Specifically, authorities are looking into “suspicious” software installed in GLK 220 CDI models produced between 2012 and 2015, after tests have shown that they only meet emissions standards when a certain function is activated, according to Bild am Sonntag.
This function was later removed during a software update carried out by the automaker, alleges the German paper. A spokesman for Daimler stated that they are currently reviewing the facts and are cooperating fully with the KBA, while adding that Mercedes had complied with a process agreed upon with the KBA and the German Transport Ministry when they had to recall 3 million vehicles and update their software to reduce NOx emissions.
“The allegation that we wanted to hide something with the voluntary service measure is incorrect,” said the spokesman, reports Autonews Europe.

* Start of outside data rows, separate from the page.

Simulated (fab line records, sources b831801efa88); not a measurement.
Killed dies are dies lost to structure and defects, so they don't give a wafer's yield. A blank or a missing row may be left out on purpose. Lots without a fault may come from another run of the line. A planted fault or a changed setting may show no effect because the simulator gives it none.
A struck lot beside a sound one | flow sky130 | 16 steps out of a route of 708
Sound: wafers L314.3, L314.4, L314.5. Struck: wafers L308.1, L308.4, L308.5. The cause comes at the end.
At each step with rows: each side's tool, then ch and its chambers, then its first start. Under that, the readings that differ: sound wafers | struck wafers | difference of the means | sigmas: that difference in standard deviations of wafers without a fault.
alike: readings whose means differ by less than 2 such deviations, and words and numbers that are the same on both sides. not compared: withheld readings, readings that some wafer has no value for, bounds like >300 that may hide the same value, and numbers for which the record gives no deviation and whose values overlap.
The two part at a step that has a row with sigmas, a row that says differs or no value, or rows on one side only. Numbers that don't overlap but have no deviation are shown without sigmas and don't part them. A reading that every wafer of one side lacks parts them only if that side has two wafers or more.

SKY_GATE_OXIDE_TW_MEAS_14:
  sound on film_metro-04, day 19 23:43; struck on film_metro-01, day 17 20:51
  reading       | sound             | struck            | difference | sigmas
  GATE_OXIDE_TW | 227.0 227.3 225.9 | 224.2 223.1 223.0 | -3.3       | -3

Of course, Daimler ordering the recall of 3 million vehicles to fix excess diesel engine emissions, came after the VW Group admitted in 2015 to cheating on U.S. emissions tests.
Earlier this month, European Union antitrust regulators charged Daimler, BMW and Volkswagen with colluding to block the rollout of emissions-cleaning technology, between 2006 and 2014. Curiously enough, it was actually Daimler who alerted authorities about this collusion. BMW meanwhile claimed that for their part, no “deliberate unlawful manipulation of the emission control system” took place.